Development Environment

Eclipse Setup

Install the latest Eclipse from eclipse.org. Any eclipse bundle with Java development support will be sufficient, but I use the Eclipse IDE for Java EE Developers. The smaller Eclipse IDE for Java Developers should also be fine. The latest version at the time of writing is version 4.2.

Install GIT support. This is available via standard Eclipse repositories.

Install the 5.x version of the Eclipse Checkstyle Plugin via the Eclipse marketplace.

Import the build_support/osmosis_formatting.xml eclipse code formatting file into eclipse by opening up Window->Preferences, then selecting Java->Code Style->Formatting and importing the file from there.
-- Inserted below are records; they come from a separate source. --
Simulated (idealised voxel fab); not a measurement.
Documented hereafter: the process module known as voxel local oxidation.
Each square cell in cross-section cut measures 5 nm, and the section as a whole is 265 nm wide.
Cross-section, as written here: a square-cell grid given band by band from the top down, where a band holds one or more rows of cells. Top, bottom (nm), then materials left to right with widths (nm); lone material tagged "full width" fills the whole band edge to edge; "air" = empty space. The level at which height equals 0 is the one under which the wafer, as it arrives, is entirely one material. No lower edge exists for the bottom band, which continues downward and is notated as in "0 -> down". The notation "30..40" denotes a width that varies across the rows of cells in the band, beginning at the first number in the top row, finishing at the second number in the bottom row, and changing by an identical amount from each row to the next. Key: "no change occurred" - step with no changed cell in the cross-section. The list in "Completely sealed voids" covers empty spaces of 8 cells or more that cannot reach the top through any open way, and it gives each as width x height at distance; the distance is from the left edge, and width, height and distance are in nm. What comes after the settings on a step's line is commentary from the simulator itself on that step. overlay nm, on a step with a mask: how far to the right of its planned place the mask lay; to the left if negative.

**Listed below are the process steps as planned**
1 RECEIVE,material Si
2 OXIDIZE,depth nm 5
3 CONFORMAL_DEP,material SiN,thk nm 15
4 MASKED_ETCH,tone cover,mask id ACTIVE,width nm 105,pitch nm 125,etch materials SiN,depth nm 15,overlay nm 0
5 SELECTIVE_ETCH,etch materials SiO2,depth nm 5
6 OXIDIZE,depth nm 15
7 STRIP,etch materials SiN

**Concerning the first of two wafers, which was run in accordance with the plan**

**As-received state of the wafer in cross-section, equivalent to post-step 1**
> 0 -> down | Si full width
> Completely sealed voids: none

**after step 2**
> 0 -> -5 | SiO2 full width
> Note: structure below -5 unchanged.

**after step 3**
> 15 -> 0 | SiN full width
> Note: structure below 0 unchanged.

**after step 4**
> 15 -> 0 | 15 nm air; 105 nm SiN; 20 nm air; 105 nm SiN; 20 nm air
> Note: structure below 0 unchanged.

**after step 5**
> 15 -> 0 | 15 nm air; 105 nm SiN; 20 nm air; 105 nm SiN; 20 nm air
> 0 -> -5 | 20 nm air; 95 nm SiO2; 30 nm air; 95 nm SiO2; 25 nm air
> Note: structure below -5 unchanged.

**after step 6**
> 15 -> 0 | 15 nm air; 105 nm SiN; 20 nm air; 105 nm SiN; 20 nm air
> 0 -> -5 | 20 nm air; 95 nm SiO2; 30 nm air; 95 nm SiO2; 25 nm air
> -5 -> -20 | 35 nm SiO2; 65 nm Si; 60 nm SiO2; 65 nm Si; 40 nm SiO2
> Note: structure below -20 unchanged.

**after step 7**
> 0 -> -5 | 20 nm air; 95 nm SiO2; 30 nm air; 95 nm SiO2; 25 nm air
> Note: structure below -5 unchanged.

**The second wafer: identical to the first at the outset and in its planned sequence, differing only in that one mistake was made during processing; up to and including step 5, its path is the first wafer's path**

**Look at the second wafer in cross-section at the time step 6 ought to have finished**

Using a standalone Git client, checkout the Osmosis Source to a working folder, run the "ant build" command to ensure all jar files are available, then import all projects into Eclipse.

Database Setup

Two PostgreSQL databases are required for full unit testing; an apidb database, and a pgsql "snapshot" database.

Pgsql Database

  • Create a new PostgreSQL database called pgosmsnap06_test. Set the database owner to be a user called "osm" with a password of "password", or with the authorisation mechanism set to "trust".
  • Enable hstore and postgis extensions in the database. On current versions of PostgreSQL there should be no need to run SQL scripts manually, enabling the extension should be sufficient.
  • Enable the pl/pgsql language extension if it isn't already enabled.
  • Run the following scripts to create the schema.
    • package/script/pgsnapshot_schema_0.6.sql
    • package/script/pgsnapshot_schema_0.6_action.sql
    • package/script/pgsnapshot_schema_0.6_bbox.sql
    • package/script/pgsnapshot_schema_0.6_linestring.sql

Apidb Database

  • Create a new PostgreSQL database called api06_test. Set the database owner to be a user called "osm" with a password of "password", or with the authorisation mechanism set to "trust".
  • Enable the pl/pgsql language.
  • Run the following scripts to create the schema.
    • package/script/contrib/apidb_0.6.sql - The main schema creation script. This has been taken from a database built using the ruby rake command.
    • package/script/contrib/apidb_0.6_osmosis_xid_indexing.sql - This enables additional indexing required for efficient replication processing.

Software Packaging

Creating a Release

Before you start, ensure that your ~/.gradle/gradle.properties file is correctly configured. See the gradle.properties in the Osmosis source tree for more information. Specifically, the following properties need to be set (Note that they can also be specified by Gradle -P command line options if required):

signing.keyId={GPG key ID}
signing.secretKeyRingFile={absolute path to ~/.gnupg/secring.gpg}
signing.password={GPG key passphrase}
osmosisSigningEnabled=true
sonatypeUsername={username}
sonatypePassword={password}

Configure the correct user.signingkey ID for your GPG key.

Follow These Steps

  1. Ensure that osmosis/src/dist/changes.txt is up to date with key changes since the last release.
  2. Ensure that the full test suite is passing within the docker-based dev environment, takes ~5min:
    • ./docker.sh ./gradlew clean build
  3. Create a new signed tag using the command "git tag -s <tagname>", and push to the openstreetmap/osmosis github repository:
    • git tag -s {major}.{minor}.{patch}
    • git push --tags
  4. Perform a build, takes ~6min:
    • ./docker.sh ./gradlew -PosmosisBuildType=RELEASE clean build
  5. Upload the two package project distribution files in osmosis/build/distributions to a new release on Github.
  6. Upload the artifacts to the OSS Sonatype repository, takes ~5min:
    • ./docker.sh ./gradlew -PosmosisBuildType=RELEASE publish
  7. Log into https://oss.sonatype.org, open Staging Repositories, and find the auto-created staging repository. Close it, then Release it. Refer to the OSS Sonatype Usage Guide for more information.
  8. Ensure the wiki is up-to-date with the latest version.
  9. Send an email to the Osmosis development list.

Version Management

The versioning numbering schema of osmosis is 0.a.b where "a" is the major version, and "b" is the minor version. The "b" minor number is optional and only used when multiple releases are made to fix issues with a single major release.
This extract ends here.